In 1978-1979, Zurab Tsereteli was invited to the United States to teach painting as a visiting professor at the College at Brockport, State University of New York. His stay there is noted by two remarkable public sculptures that he donated to the College on behalf of the people of the USSR: “Prometheus” (“Light and Knowledge to the World”), installed in front of the Allen Administration Building, and “Joy and Happiness to All the Children of the World”, next to the Drake Memorial Library. One of the artist’s most important works in the Western hemisphere, “Joy and Happiness…” was created in collaboration with the Joseph P. Kennedy Jr. Foundation in honor of the Special Olympics, which took place in Brockport in 1979. Zurab Tsereteli is an honorary professor of the College at Brockport.
Back in the USSR, Tsereteli was appointed the chief designer of the XXII Summer Olympic Games in Moscow (1980). The same year, he completed his ambitious copper relief frieze “A Hymn to Man” that crowns the Concert and Cinema hall of the Izmailovo Hotel Complex, constructed especially for the Olympics, and received the Order of the “Friendship of the Peoples”. In 1981, the artist became a professor of his alma mater, the Tbilisi Academy of Arts.
In 1983, he created the large-scale “Friendship Forever” monument on Moscow’s Tishinskaya Square (1983), dedicated to the historical bonds of good fellowship between Russia and Georgia. The architectural part of this monument was designed by the famous poet Andrey Voznesensky, a professional architect by training. In his hometown, Tsereteli initiates work on two important long-term projects: the monument to Saint Nina (1988-1994) – Georgia’s holy patroness – and the “History of Georgia” complex (1985-up to now). The busy decade culminated in two prestigious international commissions. In 1988, the year the artist was elected an Academician of the USSR Academy of Arts, his sculptural composition “Break the Wall of Distrust” was installed in London on Cannon Street. Two years later, the “Good Defeats Evil” sculptural group, which reimagines the feat of Saint George slaying the dragon as an allegory of world peace in the modern age, was unveiled on the grounds of the United Nations Headquarters.
In the new post-Soviet Russia Zurab Tsereteli continued to work on ambitious public commissions in Moscow, collaborating with big creative and technical teams. These projects were diverse in social functions and the artistic challenges they posed. He was the main designer of the War Memorial Complex on Poklonnaya Hill, the construction of which had been launched in the late 1980s and finished in 1995 to mark the 50th anniversary of the Victory in the Second World War. He designed the “Okhotny ryad” shopping and recreation center, with its promenade, on Manezhnaya Square next to the Kremlin (1993-1997). He was the chief artist in the rebuilding project of the Christ the Savior Cathedral (1994-1999), the most important house of worship of the Russian Orthodox Church. In 1996-1997, to commemorate the 300th anniversary of Russian Navy, the artist created the 98-meter-tall monument to Peter the Great on the Moskva River. Also, in the same year, he contributed to the reconstruction of the Moscow Zoo.

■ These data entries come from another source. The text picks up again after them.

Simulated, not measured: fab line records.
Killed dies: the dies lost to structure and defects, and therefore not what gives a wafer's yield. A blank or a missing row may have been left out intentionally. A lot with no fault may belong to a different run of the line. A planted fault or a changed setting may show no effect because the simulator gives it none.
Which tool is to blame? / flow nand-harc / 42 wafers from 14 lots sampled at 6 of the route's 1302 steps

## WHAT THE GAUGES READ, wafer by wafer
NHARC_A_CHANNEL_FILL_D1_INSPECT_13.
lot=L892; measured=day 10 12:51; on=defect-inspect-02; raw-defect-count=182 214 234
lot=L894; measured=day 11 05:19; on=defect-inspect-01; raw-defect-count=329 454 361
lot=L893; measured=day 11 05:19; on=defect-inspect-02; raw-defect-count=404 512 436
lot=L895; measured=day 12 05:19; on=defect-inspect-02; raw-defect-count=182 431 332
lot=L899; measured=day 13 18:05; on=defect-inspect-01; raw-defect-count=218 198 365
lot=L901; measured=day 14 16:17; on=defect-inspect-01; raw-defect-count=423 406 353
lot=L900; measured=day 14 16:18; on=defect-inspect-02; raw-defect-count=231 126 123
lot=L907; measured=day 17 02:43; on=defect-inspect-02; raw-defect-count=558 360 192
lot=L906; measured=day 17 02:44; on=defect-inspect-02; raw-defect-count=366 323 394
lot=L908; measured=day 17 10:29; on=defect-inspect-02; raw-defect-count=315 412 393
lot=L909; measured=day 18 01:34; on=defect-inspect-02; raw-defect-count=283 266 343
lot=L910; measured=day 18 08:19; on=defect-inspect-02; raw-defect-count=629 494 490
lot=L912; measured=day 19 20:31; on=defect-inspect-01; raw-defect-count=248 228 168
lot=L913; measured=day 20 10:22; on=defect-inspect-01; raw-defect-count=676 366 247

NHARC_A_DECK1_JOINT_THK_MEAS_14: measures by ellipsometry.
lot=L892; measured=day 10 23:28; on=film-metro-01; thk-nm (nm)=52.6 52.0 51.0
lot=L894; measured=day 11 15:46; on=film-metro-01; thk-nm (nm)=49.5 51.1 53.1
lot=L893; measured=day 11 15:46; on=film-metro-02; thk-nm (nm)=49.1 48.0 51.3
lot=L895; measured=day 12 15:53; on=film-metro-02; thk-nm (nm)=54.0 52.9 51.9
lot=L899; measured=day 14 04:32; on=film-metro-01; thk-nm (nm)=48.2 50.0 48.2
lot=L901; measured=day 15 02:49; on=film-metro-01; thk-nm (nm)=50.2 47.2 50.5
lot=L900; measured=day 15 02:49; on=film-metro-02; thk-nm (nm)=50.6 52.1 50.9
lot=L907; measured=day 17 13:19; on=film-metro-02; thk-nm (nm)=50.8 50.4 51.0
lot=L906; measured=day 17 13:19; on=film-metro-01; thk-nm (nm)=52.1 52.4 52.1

In 1995, the 43,5-meter-tall sculptural monument entitled “The Birth of the New Man” was inaugurated in Seville, Spain: it celebrated the European discovery of the New World by Christopher Columbus. The following year, another Andalusian city – Marbella – received the artist’s public monument, entitled “La Victoria”.
In 1997, Zurab Tsereteli was elected the President of the Russian Academy of Arts. Two years before, he established the Moscow Museum of Modern Art, which would officially open its doors in 1999 as the first state museum in the country entirely dedicated to modern and contemporary art. In autumn 1998, his first solo exhibition opened in Moscow at the New Manege and was dedicated to the memory of his beloved wife Inessa. It was the starting point of numerous travelling shows of his works – paintings, drawings, bronzes, enamels – that would follow in 2000s-2010s in many cities in Russia, and internationally, in Georgia, Latvia, Belarus, Kazakhstan, Kirghizstan, Bulgaria, Turkey, Spain, Italy, France, the USA, Australia, China and Japan.
In 2006, Zurab Tsereteli unveiled his 30-meter-tall sculptural monument “To the Struggle Against World Terrorism”, or “The Tear of Grief”, in Bayonne, New Jersey. It was donated to the United States as an official gift of Russia in the aftermath of the 9/11 attacks and in solidarity with the American people.
In 2007, the artist became the UNESCO Ambassador of Good Will. In 2009-2010, he was elected a Member of the European Academy of Sciences and Arts (Austria), honored with a title of Chevalier of the National Order of the Legion of Honor by the government of France, and a 1st Rank Order “For Services to Motherland” by the Russian government (in 2014 he became the Full Cavalier of this Order, having been previously awarded all of its ranks). In 2011, he received two awards from the Roman Academy of Fine Arts: the Prize “For Life in Art” and the International Giuseppe Sciacca Award for significant contribution to the arts. In 2014, the artist received the UNESCO Five Continents Medal for his contribution to the world culture. A year later, he was elected a Member of the Chinese Academy of Fine Arts.
For Tsereteli, the period of 2000s-2010s has been very eventful in the sphere of public commissions. In 2000, two of his busts – of Yuri Gagarin and Leo Tolstoy – embellished the squares of Montevideo. His memorial “Holocaust” composition was donated by Russia to Israel and opened in Jerusalem in 2005. Among his sculptural monuments are those of writers Nikolai Gogol in Rome’s Villa Borghese park (2002), Honoré de Balzac in Agde (2003) and Marina Tsvetaeva in St. Gilles Croix De Vie (2012). In the same year, the “Founding Fathers of the European Union” sculptural group was installed in Scy-Chazelles (Lorraine, France). Two years after, the monument to Pope John Paul II was placed next to the Notre-Dame de Paris cathedral facing the Seine.
In the Italian town of Morciano di Romagna, Zurab Tsereteli’s sculptural composition “Clowns” was installed in 2014. As an impressive counterpart to the 1995 “Birth of the New Man” in Seville, the 126-meter-tall “Birth of the New World” was completed by the artist in 2016 in Arecibo, Puerto Rico. Most recently, in 2017-2018, his monuments to Alexander Pushkin, Rudolf Nureyev and Alexander Solzhenitsyn were unveiled in Apatity, Kazan and Kislovodsk.
In 2001, the Gallery of Arts of Zurab Tsereteli was opened in Moscow as part of the Museum and Exhibitions Complex of the Russian Academy of Arts. He founded the Museum of Modern Art in Tbilisi (2012), which organizes regular exhibitions by Georgian and international artists. Zurab Tsereteli continues his active service as the President of the Russian Academy of Arts and the founding Director of the Moscow Museum of Modern Art. He works tirelessly, always experimenting as an artist, producing many new works in painting and graphic media, bronze and enamel, tapestry and stained-glass, print and ceramics, while channeling his energies into philanthropy, education and public awareness of the visual arts.